We would also pay an efficiency cost, just because of handling a larger identifier. It would be unusual for an operating system to provide references to its internal structures with UUIDs, when it can use more efficient smaller identifiers and provide security through other means.

When process A starts process B, and then process B exits, process A is notified. Furthermore, process B leaves a "zombie process" behind after it exits, which consumes the pid until process A explicitly acts to get rid of the zombie process. These two features allow process A to know exactly when it is safe to send signals to B's pid. So if A stays running for as long as B is running, and only A sends signals to B, we can have signals without races.

This works, and is an excellent replacement for pidfiles. But it doesn't work in all situations.

What if process A exits unexpectedly? Then we are back in the situation of not being able to kill process B without a race condition. Furthermore, what if we genuinely want process B to outlive process A? This is the case whenever we are starting a long-lived process (a daemon), for example.
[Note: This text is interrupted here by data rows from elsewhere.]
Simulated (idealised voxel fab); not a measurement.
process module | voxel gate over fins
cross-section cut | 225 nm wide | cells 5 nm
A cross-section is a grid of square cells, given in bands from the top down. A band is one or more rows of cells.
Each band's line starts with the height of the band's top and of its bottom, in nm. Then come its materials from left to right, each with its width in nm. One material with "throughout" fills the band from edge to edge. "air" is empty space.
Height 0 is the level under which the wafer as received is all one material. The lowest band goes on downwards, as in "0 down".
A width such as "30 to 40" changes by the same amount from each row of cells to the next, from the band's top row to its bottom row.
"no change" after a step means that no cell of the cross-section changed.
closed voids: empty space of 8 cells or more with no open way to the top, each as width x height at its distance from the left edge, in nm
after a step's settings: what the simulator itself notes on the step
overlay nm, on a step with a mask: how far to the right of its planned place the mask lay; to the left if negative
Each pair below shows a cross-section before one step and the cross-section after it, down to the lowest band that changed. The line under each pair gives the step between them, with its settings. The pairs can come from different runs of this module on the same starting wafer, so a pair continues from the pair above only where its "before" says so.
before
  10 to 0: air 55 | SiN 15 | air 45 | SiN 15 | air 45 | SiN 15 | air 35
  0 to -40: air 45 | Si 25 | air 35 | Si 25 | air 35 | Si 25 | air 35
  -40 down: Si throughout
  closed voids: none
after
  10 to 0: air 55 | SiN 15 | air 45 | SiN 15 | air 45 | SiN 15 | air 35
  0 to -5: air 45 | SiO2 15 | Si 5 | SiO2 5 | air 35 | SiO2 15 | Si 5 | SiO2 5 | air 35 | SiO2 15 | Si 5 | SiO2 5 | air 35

To support this, instead of forking off a process, process A could send a request to a long-lived supervisor daemon to start process B, as the supervisor daemon's own child. The authors of supervisor daemons such as systemd or supervisord often urge software developers not to fork off their own long-lived processes; instead, say the supervisor daemon authors, we should request that the supervisor daemon fork off long-lived processes on our behalf.

Unfortunately, that has the same issues as discussed in the section on preventing malicious process leaks, where we considered having a privileged daemon create containers on our behalf. We can't easily have our child process inherit stdin/stdout/stderr from us, nor will it inherit environment variables or any ulimits we've placed on ourself. The shell, among other applications, is completely dependent on these features. And this daemon centralizes the processes we start on the system, so it's difficult to set up isolated test or development environments.

Furthermore, even if we have a supervisor daemon starting processes on our behalf, this leaves a static parent-child hierarchy which cannot change. The supervisor daemon cannot, for example, start a new version of itself to upgrade, without careful use of exec, as all of its child processes will stop being its children. Nor can process A initially start up process B as process A's child, and then later decide that process B should live past process A's exit.

What we need is a way to send signals without races, without forcing a specific parent-child hierarchy. If we can make the parent-child hierarchy more flexible, it would work well. We will use this technique in combination with others as part of a full solution at the end of this article.

pidfd was added to Linux in 2019, and solves the issues with using pids to identify processes. Read the LWN summary for more information.

It allows us to break the rigid parent-child hierarchy, and replace it with a more flexible supervision hierarchy, based on passing file descriptors around.

While signalfd is certainly a great help in dealing with signals on Linux, it doesn't actually help deal with the problem of libraries receiving SIGCHLD. You could use signalfd to wait for the SIGCHLD signals, but you still then need to forward the signals to each library.

Can't we just have one library's signal handler call the next library's signal handler?

Rather than explain in this article, I refer the reader to here where it's explained that signal handler chaining can't be done robustly. Libraries have high standard for working, even in strange scenarios!

The issue is that multiple libraries want to handle the task of starting and monitoring children. Can't we just agree on a single standard library that abstracts over SIGCHLD, and have everyone use it? We can provide a file descriptor interface, which is increasingly standard on Linux, and is easy for libraries to use and monitor.

Unfortunately, it would be near impossible to get every other library that wants to use subprocesses or wants to listen for SIGCHLD to use this single standard library.

There are already plenty of libraries which provide wrappers around SIGCHLD/fork/exec, and plenty of code that depends on them. We can't just have a flag day and switch everything over to a new library all at once. This becomes even more tricky in high-level languages, because most languages already come with a higher-level API around spawning processes.

Still, the idea of providing a file descriptor interface for starting and monitoring children is a good one. File descriptors can easily be integrated into an event loop. And a file descriptor can be monitored by a library without interfering with the rest of the program, using a library's own private event loop or other mechanisms. We just need a way to provide that interface that does not interfere with other libraries in the same process.

pidfd allows a library to launch a process and get a pidfd back, then use that pidfd to monitor the process.

A file descriptor can be easily integrated into an event loop, as mentioned in the previous section.